Pricing and Interconnection Queries: Discussion on metering, interconnection processes, assumptions regarding generation facilities, and related tariffs and contracts, emphasizing the importance of location and provider-specific tariff sheets.
Oncor submitted the project for RPG review in May 2024, with an estimated cost of $744.6 million and an in-service date of December 2029.
Project addresses reliability issues due to significant load growth in the Delaware Basin.
WETT submitted an alternative project for RPG review in June 2024, with estimated cost of $305.5 million and potential cost savings of approximately $67 million.

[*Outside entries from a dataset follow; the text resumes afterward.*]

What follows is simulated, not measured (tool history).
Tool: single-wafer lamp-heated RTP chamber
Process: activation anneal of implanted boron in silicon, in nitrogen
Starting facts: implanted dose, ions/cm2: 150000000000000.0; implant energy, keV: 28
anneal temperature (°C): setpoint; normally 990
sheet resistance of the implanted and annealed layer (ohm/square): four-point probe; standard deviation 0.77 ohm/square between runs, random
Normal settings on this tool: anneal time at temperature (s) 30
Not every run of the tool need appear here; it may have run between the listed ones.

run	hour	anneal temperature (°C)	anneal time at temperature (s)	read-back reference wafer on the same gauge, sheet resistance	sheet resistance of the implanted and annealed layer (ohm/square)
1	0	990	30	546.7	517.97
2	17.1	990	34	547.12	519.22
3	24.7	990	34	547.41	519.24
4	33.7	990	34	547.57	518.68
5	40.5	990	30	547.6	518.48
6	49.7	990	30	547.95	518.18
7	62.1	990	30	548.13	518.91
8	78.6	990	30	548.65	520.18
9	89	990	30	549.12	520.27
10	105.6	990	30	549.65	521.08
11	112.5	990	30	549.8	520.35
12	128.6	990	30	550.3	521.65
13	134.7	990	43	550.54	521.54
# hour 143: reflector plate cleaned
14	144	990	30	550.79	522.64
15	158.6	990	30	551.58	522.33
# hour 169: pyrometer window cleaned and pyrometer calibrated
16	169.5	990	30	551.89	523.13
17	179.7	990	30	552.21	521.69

Single EIR conducted by combining both projects and overview presented at the September 2024 RPG meeting.
Details of Oncor's proposed project include various upgrades and new constructions like new lines and transformers between substations.
WETT's proposed project has differences including new lines from Clear Fork and Lamesa to Long Draw, and other upgrades.
Specific study assumptions were discussed using 2023 RTP 2029 summer peak load case, and several transmission and generation upgrades were added to study cases.
Reliability analysis and state load flow analysis indicated the Oncor option did not show any issues while WETT had four voltage violations.
Long-term load serving capability was evaluated showing different megawatt capabilities for Oncor and WETT options.
Further evaluations and analysis to be conducted including cost estimate, feasibility assessment, and congestion analysis.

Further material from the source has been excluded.